GPON — complete and standardized OAM: Three distinct OAM channels are built into the protocol:
- PLOAM (Physical Layer OAM) — manages data encryption, ONU state detection, error monitoring and remote activation/deactivation
- OMCI (ONU Management and Control Interface) — standardized protocol (ITU-T G.988) for remote ONU configuration: IP, VoIP, VLAN, QoS parameters. Enables zero-touch management of an ONU fleet.
- Embedded OAM — loopback, link monitoring, real-time error counters
EPON — minimal and proprietary OAM:
- The IEEE 802.3ah standard defines an optional and limited OAM set: remote fault indication, loopback, link monitoring
- No standardized equivalent to OMCI — ONU management relies on proprietary protocols (TR-069, SNMP) that vary by manufacturer
- OAM interoperability between OLT and ONUs of different brands is less guaranteed than in GPON
OAM verdict: GPON superior. GPON's standardized OMCI enables zero-touch management and multi-vendor interoperability that EPON cannot match natively.
Criterion 5 — Total deployment cost
This is EPON's main advantage — and the main reason for its persistence in the market despite performance inferior to GPON.
Active equipment cost:
- GPON OLT — GPON chipsets historically use FPGAs (Field Programmable Gate Array), more expensive to produce than ASICs. The cost per OLT port is higher than in EPON.
- EPON OLT — based on standardized MAC layer ASICs, cheaper to manufacture. Price per OLT port is 15 to 30% lower depending on the range.
- Optical modules — EPON (1.25G) transceivers are cheaper than GPON (2.5G) modules because they are produced in larger volumes in Asia.
- ONUs/ONTs — similar prices for entry-level models (1GE), slight difference in favor of EPON on multi-port models.
Passive infrastructure cost: identical — OS2 cables, splitters, splice boxes and pulling chambers are strictly the same for GPON and EPON.
Operational cost: In the medium term, GPON's better OAM management (zero-touch OMCI) reduces field intervention costs, partially offsetting the initial equipment premium.
Cost verdict: EPON cheaper at installation, but GPON more economical over the full life cycle thanks to its OAM capabilities reducing interventions.
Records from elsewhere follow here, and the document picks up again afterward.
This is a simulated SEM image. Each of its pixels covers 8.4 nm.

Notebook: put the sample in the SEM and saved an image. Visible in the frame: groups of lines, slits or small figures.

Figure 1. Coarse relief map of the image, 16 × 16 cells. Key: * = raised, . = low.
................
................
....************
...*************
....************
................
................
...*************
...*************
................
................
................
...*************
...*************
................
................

Which standard to choose for your deployment?
The decision depends on three main factors:
- Choose GPON if: you are deploying in France or Europe (existing GPON infrastructure), you need triple-play (voice + data + TV), you want guaranteed per-subscriber SLAs, or you manage a large ONU fleet to administer remotely.
- Choose EPON if: you are connecting to an existing EPON infrastructure (Asia, some enterprise operators), your network is purely IP without TDM/CATV services, or your initial budget is the main constraint.
- Choose xPON if: you are deploying in a mixed GPON/EPON environment, or if you anticipate a future migration — an xPON ONU works with both types of OLT without replacement. Learn more about xPON →
Quick summary
In France, GPON is the de facto standard for FTTH deployments. If you are connecting equipment to a French operator infrastructure (Orange, SFR, Bouygues, Free), you are on GPON. EPON remains relevant for independent enterprise networks and installations in Asia.